As the book covers illustrate, cozy mysteries seem to be developing their own distinctive cover style. In fact, my local B&N actually separates the cozy mysteries from other mystery fiction in order to make it easier for readers to find them. In this they are becoming more like the romance genre. In fact I think it can argued that cozy mysteries exist at the intersection of mysteries and romance novels with some cozy mysteries actually being more focused on the romance with the actual mystery secondary to the plot.

Sarah Avery

I wonder whether Jo Walton’s Lifelode might be a cozy fantasy. I haven’t read it, but it’s rising to the top of my To Be Read pile. Although it won the Mythopoeic Fantasy Award, it was hard to sell the the usual fantasy readers because it’s on a much more intimate scale than most secondary world fantasy, and entirely devoid of global cataclysm. The central character runs the household of the lord and lady of a manor, so the domestic details of her work figure prominently. She and her husband are involved in a stable, low-drama, de-facto four-person marriage with said lord and lady, which I suppose would be salacious except for the low-drama part. It’s an odd book. But the word cozy, entirely apart from its association with murder mysteries, is a word that fits what I’ve heard and read about it.

Joe H.

When you put it that way, Sarah, I wonder if you could also call The Goblin Emperor a cozy fantasy …

Sarah Avery

Intriguing. I haven’t read The Goblin Emperor yet. The sheer atypicality of your description makes me want to read it sooner.

Sarah Avery

Violette, I had to think for a while to figure out why I was so sure of my answer to that question, because outside genre context, those words really could be synonyms.

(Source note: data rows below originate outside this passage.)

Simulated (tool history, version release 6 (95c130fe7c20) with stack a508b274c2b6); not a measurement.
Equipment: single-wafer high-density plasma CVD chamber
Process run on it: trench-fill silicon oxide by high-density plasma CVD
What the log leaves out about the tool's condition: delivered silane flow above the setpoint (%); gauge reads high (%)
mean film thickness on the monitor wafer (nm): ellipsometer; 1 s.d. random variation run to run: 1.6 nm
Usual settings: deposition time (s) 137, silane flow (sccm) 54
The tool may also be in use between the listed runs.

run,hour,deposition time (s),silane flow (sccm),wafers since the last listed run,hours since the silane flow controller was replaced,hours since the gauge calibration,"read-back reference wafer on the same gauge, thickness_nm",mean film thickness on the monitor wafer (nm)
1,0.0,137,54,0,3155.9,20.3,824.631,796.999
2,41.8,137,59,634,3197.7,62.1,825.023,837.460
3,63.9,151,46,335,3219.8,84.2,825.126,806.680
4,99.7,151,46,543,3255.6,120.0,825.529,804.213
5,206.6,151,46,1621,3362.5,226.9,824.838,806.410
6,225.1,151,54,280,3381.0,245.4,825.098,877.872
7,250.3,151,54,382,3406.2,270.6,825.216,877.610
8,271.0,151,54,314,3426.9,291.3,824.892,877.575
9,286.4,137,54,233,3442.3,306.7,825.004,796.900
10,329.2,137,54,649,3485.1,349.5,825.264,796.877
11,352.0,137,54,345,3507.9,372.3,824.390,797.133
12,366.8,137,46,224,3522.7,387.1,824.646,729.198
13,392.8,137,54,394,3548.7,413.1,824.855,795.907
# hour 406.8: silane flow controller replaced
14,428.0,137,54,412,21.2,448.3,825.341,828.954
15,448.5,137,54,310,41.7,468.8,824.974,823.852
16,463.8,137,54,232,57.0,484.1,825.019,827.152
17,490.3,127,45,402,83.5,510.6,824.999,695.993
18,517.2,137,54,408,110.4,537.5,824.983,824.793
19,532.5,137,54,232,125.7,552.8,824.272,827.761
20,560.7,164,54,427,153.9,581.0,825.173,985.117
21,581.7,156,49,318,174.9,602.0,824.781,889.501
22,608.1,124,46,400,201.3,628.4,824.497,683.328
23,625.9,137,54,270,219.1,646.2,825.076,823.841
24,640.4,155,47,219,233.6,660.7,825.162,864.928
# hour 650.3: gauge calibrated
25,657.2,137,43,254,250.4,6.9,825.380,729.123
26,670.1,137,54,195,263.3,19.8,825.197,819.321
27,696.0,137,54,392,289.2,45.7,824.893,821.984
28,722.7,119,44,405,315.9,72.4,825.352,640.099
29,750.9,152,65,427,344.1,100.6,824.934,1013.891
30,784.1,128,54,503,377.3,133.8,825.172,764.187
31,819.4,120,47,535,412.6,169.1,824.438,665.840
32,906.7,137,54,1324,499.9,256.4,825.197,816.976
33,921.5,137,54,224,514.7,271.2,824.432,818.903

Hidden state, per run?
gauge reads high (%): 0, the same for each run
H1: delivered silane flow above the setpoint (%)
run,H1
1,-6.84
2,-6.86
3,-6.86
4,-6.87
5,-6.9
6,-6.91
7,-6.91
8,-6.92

I think one key distinction between the way fantasy readers use the word “intimate” and the way mystery readers use the word “cozy” is that the detective protagonist in a cozy mystery must never be in actual danger or suffer serious long-term harm. One of my grad school friends wrote her dissertation on food writing, and she had a chapter about cozy mysteries, which she’d been reading, ah, voraciously for fun and comfort for years. Her take on it, at least in the early Aughts, was that the fan base for cozies simply wouldn’t tolerate harm coming to the characters they identified with. There could a be a frisson of danger, but the reader always had to know that it would pass.

My sense of fantasy readers want their characters to play for keeps. It’s all right to know the main character will survive, but if s/he survives something big without paying any price, we tend to find the story unsatisfying.

My trunk manuscript — the one that gets the rejections that say “We love your book, we dream in your city, we can’t wait for someone else to publish it so we can buy a copy, and we want to see the next thing you write, but if we take a chance on this book we will lose our shirts” — keeps getting described as intimate. It seems like an accurate description to me, in the sense that there’s no numbing global cataclysm, and the balance between cast-of-thousands set pieces and smaller-scale scenes with characters who know and care deeply for one another favoring the latter. But the stakes are the more real for that, and not everybody makes it out of the story alive.

Sarah Avery

Thank you! I’m going to make one last push to try for traditional publication for that ms. But if my smaller first attempt at crowdfunding and self-publishing works well, and I don’t get a nibble from my long list of agents to query, I’ll just self-publish the Big Book, probably in a little under a year.

It’s a fun read. And literally 50% of the people who’ve read it have reported dreaming about it, unprompted.

[…] Last time I wrote about cozy mysteries and whether we might have the equivalent subgenre in Fantasy or SF, and I got a couple of suggestions among the comments that intrigued me more than a little. Now obviously, our version of such a thing wouldn’t have the same conventions and elements as the cozy mystery – there likely wouldn’t be a murder, for one thing – and fellow BG blogger Sarah Avery reminded me of a cozy convention I’d forgotten, that the protagonist is never in any real danger. That doesn’t hold true for any subgenre of either Fantasy or SF, where every character is playing for keeps. As readers, we might feel sure that the main character(s) won’t die, but we often find that living has cost them a great deal. […]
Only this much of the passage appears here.